He says the same consideration should be given to ensuring disability cover remains in place when leaving an employer that offer this type of benefit. Disability cover provides a range of benefits when a person is unable to work due to a disability or critical health event.
Gobalsamy says it is also the responsibility of retirement fund trustees to provide retrenched members with counseling or financial advice to ensure they retain some level of death and disability cover.
"Now, more than ever, it is crucial that employees understand all the options available to them when it comes to their financial situation.
“We recommend that workers facing retrenchment should speak to a financial adviser before making any decisions on what to do with their retirement savings or risk cover. It is important to note that when it comes to financial planning, each individual has his or her own unique set of circumstances. In financial planning it is never true to say that one size fits all," emphasizes Gobalsamy.

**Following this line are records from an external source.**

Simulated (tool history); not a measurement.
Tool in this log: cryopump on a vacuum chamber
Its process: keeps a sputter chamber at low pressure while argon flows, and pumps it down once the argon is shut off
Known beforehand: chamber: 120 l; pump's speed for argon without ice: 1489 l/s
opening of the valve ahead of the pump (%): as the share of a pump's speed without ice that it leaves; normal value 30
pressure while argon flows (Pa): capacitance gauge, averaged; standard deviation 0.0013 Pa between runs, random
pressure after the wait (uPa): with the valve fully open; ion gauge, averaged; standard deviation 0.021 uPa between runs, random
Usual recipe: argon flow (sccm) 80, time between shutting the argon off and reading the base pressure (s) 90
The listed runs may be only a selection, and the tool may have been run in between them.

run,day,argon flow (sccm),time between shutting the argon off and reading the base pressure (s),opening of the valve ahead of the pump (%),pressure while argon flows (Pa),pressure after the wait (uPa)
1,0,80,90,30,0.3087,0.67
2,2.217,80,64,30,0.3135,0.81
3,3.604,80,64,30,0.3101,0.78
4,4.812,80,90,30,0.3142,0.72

He adds that it is also important for employees who are not facing retrenchment to understand their life cover and whether it meets their needs. “Members must not simply expect the cover provided by their fund or employer to be adequate – bear in mind that these benefits are often set in the context of affordability and with a highly diverse membership base.”
Funds offering life cover that varies with age are often touted as the magic answer to this. However, this is often based on the cost of providing cover, with only a loose fit in terms of need. “The bottom line is that your death will affect your loved ones and you cannot afford to shift the responsibility to someone else,” says Gobalsamy. “Where you find your cover to be inadequate, an individual life policy can help fill the gap.”